From: Jon Johnson
To: Canadians Concerned About US Section 232 National Security Tariffs
Date: September 9, 2022
Re: Recent Section 232 Initiatives – One Positive and the Other Less So
Imports of steel and aluminum from Canada into the US were subject to tariffs of 25 percent (steel) and 10 percent (aluminum) by aggressive use by the Trump administration of Section 232 of the Trade Expansion Act of 1962. This legislation allows the US president to “adjust” (though tariffs or other restrictive measures) imports that allegedly threaten US national security.
These tariffs were withdrawn but Canada had to agree that if imports of aluminum or steel products surge meaningfully beyond historic volumes, the US can request consultations and absent a resolution, may reimpose the duties. So far, duties have not been reimposed and these products satisfying CUSMA rules of origin enter the US duty free.
Other US trading partners fared worse, with Section 232 tariffs being replaced with tariff rate quotas that impose high tariffs on imports over prescribed annual volumes.
There have been legislative attempts to reform Section 232, the most recent being the Bicameral Congressional Trade Authority Act reintroduced on August 5 by House Democrat Representatives Ron Kind (D-WI) and Don Beyer (D-VA), along with Republican Representative Mike Gallagher (R-WI). This bipartisan legislation would limit the ability of the US administration to impose Section 232 tariffs.
With the amendments, tariffs will only apply to “covered articles,” which are articles “related to the development, maintenance, or protection of military equipment, energy resources, or critical infrastructure essential to national security.” Currently “article” is open-ended.
And as well, the current scope of national security is virtually unlimited. With the amendments, national security will be narrowly defined as “the protection of the United States from foreign aggression” and “does not otherwise include the protection of the general welfare of the United States.’’

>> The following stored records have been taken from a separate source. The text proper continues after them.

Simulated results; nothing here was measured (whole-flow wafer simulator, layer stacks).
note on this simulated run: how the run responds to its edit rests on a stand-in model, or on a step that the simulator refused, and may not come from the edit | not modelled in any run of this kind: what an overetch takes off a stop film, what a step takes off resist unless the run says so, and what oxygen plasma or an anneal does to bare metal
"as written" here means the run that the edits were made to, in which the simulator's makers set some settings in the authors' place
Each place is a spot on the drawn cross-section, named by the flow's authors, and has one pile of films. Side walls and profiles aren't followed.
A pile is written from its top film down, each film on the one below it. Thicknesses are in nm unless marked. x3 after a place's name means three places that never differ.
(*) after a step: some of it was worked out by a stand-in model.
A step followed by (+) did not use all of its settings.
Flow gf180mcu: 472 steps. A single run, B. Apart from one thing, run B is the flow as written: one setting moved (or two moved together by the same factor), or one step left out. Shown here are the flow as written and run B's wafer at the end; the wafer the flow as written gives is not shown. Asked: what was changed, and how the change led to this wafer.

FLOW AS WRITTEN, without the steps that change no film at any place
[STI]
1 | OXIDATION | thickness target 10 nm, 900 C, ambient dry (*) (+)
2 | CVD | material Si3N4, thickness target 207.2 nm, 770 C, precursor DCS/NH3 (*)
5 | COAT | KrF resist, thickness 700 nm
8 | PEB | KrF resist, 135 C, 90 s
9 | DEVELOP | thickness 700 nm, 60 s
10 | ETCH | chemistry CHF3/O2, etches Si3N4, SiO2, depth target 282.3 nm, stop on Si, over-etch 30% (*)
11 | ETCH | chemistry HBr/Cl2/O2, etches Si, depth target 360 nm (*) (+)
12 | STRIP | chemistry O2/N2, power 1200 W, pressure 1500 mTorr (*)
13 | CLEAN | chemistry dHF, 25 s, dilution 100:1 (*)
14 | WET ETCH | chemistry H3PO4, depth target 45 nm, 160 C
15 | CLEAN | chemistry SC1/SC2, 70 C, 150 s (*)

Additionally, the investigative lead would switch to the Secretary of Defence from the Secretary of Commerce.
Once departmental recommendations are made, the president may (as noted above) “adjust” imports through tariffs or other restrictive measures. Currently Congress can only “disapprove” (i.e., cause to cease to have effect) of a presidential “adjustment” of imports of petroleum and petroleum products. Under the proposed legislation, this congressional power will apply to any presidential adjustment.
If the amendments become law, the chances of Canadian exporters being subjected to damaging Section 232 tariffs will be reduced. However, despite bipartisan sponsorship, enacting the amendments could be difficult, particularly in the Senate where 60 votes are required to overcome a filibuster.
The other new Washington initiative comes from a progressive think tank and is less positive.
Section 232 can be a “sweet spot” for climate action, say the authors of a Roosevelt Institute paper focused on how the executive branch can move on a variety of fronts without needing congressional support.
“The politics and economics of the steel and aluminum industries make them ideal for a tariff ban on carbon-intensive metal imports,” says the paper, published by the institute, which is an arm of the Franklin Roosevelt Presidential Library.
This approach could give way to disguised protectionism without regard to the carbon-intensity of the product. How would Section 232 as currently worded consider the highly relevant fact from a carbon pollution perspective that the electricity used in Canada to produce aluminum is generated using emission-free hydroelectric power, while aluminum produced in several US states uses coal-generated electricity?
The Roosevelt Institute proposal does not require legislation to become effective. Section 232 permits “an interested party” (which can be anyone) to request the initiation of an investigation, which would be at the discretion of the Secretary of Commerce. If an investigation proceeds and results in an affirmative recommendation, the president has the broad powers described above to “adjust” imports. Affected parties could initiate a challenge on the basis that the "adjustment” of imports for “climate action” purposes is not sanctioned by Section 232, but the history of court challenges of actions under Section 232 has not been promising.
US legislators recognize that there are problems with Section 232. If the Roosevelt Institute proposal is ever acted upon, Canada and trade partners around the world, as well as US legislators with misgivings about Section 232, should seek ensure that guardrails are in place so that this use of Section 232 is not abused.
Jon Johnson is a former advisor to the Canadian government during NAFTA negotiations and is a Senior Fellow at the C.D. Howe Institute.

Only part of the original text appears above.